By Jim Hannah
The Cincinnati Enquirer
DAYTON, Ky. - A Jeep Cherokee rolls up to a shotgun house on Fourth Street. The sound of the doors popping open and the arrival of Robin Allen and Denise Ashford causes a group of pigeons to scatter from the street. Many fly into a hole in the eaves of the house.
Robin Allen (right), a Dayton building department citation officer, and volunteer Denise Ashford inspect a shabby building on Fifth Street.
The Cincinnati Enquirer/PATRICK REDDY
Weeds tower above the chain-link fence. Junk cars are parked bumper-to-bumper in the driveway. A tattered American flag flies upside down from a rusting flagpole - the international symbol of distress.
"This house really is in distress," said Ashford as she snapped a photograph of it. "It is a shame this house has been allowed to deteriorate into this condition."
It was a recent weekday, and the BBB Team was on a roll.
"We prefer to think of ourselves as the Blonde Beauties of Blight," Ashford said, but some have used another word.
Allen and Ashford are the public face of a growing grass-roots effort to clean up blighted homes in this city. It includes fining homeowners, lobbying Frankfort for tougher legislation to enforce blight laws and getting city workers and residents to volunteer their time.
In the last two years, the city has gone from collecting $400 in fines for blighted properties to more than $7,000 this fiscal year. Of the city's 2,401 housing units, city officials estimate about 500, or 20.8 percent, are blighted. Officials say 20 to 30 homes are on the verge of being condemned by the city.
City Administrator Gary Scott says the problem is only aggravated by inattentive landlords. According to the U.S. Census, 866, or 39.4 percent, of the city's homes are rented. That's above the national average.
Scott is the second facet of Dayton's attack on blight.
Frustrated by owners avoiding the fines by not picking up their registered mail, Scott spends Sundays tracking down the homeowners. He said these Sunday outings often take him to Northern Kentucky's more affluent bedroom communities of Fort Thomas, Fort Mitchell and Edgewood.
"That's where some of our absentee landlords live," said Scott. "They think I'm a police officer because my city car looks like an unmarked police cruiser."
He has lobbied representatives Joe Fischer, R-Fort Thomas, and Arnold Simpson, D-Covington, to allow code enforcement officials to issue citations by posting a notice on the door of the premises.
A House bill to do that is in the local government committee of the legislature.

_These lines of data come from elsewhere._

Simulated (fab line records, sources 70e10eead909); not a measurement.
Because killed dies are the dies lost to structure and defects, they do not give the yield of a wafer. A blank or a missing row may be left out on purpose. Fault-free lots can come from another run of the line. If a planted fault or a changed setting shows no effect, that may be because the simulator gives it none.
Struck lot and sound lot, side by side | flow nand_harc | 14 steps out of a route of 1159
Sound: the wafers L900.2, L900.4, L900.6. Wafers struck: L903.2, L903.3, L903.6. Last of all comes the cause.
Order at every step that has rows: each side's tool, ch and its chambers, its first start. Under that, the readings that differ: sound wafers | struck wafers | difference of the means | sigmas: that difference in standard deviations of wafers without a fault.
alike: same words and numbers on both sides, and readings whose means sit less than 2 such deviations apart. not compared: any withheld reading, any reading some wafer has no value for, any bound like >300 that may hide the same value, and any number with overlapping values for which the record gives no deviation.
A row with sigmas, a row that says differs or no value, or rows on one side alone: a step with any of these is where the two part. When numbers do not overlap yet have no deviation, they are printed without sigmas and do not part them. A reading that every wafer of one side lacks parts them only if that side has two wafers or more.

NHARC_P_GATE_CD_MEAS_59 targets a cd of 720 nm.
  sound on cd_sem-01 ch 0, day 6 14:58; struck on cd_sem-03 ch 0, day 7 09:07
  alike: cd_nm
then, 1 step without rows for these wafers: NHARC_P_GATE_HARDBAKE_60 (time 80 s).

Ashford volunteers to help Allen, the city citation officer, to help issue the fines.
"I do it for the betterment of the city," said Ashford, whose husband sits on city council. "We have to clean up our own image."
Scott said it just makes economic sense.
"With all the development, a blind man could see our city is the next place to see riverfront development. When the developers do arrive with their money, we want to look good."